4. We will refer to the parties according to their status in the Rent Control Petition. We are in this case primarily concerned with the findings on Section 11(4)(iv) as well as the question whether tenant is entitled to claim kudikidappu right under the Kerala Land Reforms Act. Both the Rent Control Court as well as the Appellate Authority on the basis of Ext. C1 commission report and on the basis of the oral evidence of PW1 and CPW1 concurrently found that scheduled building is an old and dilapidated thatched building and the condition of the building is such that it requires reconstruction. Capacity of the petitioner to reconstruct the building was also not disputed. It was also found that Exts. A1 to A4 would establish that petitioner has obtained necessary plan and licence required for reconstruction of the building. In short, Rent Control Court as well as the Appellate Authority on the basis of the oral and documentary evidence came to the conclusion that the building requires reconstruction. We find no reason to disturb the said finding. However, the Appellate Authority interfered with the findings of the Rent Control Court and held that even though the building requires reconstruction, the claim of the landlady for reconstruction was found not bonafide and negatived the contention under Section 11(4)(iv) of the Act.

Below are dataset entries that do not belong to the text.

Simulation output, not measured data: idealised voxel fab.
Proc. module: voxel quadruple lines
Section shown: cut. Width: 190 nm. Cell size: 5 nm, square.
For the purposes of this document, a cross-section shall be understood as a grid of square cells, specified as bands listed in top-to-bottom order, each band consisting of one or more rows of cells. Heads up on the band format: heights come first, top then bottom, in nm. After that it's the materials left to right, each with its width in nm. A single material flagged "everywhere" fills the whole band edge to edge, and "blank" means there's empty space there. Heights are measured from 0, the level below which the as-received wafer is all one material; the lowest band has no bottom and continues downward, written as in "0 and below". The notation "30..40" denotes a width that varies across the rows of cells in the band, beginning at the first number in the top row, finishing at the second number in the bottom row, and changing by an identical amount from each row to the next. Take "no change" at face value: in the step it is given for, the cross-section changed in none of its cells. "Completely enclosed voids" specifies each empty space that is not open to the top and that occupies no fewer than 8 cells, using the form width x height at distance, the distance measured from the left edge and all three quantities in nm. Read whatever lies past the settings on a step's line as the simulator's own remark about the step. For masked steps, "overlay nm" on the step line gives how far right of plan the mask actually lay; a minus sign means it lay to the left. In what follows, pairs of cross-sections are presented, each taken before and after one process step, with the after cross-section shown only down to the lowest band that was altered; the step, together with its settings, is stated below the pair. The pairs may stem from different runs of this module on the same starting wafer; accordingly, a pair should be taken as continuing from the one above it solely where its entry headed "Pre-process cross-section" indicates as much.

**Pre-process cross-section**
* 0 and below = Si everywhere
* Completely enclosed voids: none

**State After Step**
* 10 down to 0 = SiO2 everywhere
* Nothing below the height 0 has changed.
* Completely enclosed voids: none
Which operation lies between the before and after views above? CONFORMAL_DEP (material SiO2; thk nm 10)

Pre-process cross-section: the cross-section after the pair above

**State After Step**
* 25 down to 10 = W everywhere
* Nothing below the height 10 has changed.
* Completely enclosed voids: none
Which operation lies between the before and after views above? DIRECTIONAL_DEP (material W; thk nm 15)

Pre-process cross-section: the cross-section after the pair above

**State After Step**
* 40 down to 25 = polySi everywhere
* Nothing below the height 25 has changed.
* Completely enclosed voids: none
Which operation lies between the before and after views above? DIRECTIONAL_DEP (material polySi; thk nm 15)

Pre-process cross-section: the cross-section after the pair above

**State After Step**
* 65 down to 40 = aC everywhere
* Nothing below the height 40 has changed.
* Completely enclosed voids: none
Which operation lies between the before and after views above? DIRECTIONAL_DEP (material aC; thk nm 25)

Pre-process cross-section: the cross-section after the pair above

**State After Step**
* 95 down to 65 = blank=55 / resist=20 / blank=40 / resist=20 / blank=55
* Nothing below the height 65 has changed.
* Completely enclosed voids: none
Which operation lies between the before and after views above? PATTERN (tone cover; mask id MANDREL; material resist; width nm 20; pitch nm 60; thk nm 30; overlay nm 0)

5. Petition schedule building is the eastern portion of T.C. 17/1192 and western portion of the same building was occupied by the tenant Kunji Parvathy. R.C.P.No.6/77 was filed for evicting the tenant Kunji Parvathy and eviction was ordered. Simultaneously landlady had also filed R.C.P. No. 7/81 so as to evict the tenant in these proceedings, who is in occupation of the eastern portion of T.C. 17/1192. The tenant contended that there is no bonafides in the claim for eviction under Section 11(4)(iv). It is pointed out that the attempt of the landlady is to sell the property after evicting the tenant. Referring tenant. Referring to the oral evidence of PW1, tenant submitted that landlady had admitted that 20 cents out of 1 Acre and 7 cents was subsequently sold after the decision in the Rent Control Petition. Tenant also produced Exts. B1 to B5 documents to establish that the attempt of the landlady is to sell the property. Reference was also made to Ext. B2 agreement of sale whereby landlady has agreed to sell one acre and 7 cents of land in favour of one Chandrasekharan Nair. Since sale did not materialise Chandrasekharan Nair had filed O.S. No. 140 of 1990 claiming return of advance consideration. Counsel for the tenant pointed out that the above facts would indicate that the attempt of the landlady was to sell away the property. Consequently there is no bonafide in the plea for eviction under Section 11(4)(iv).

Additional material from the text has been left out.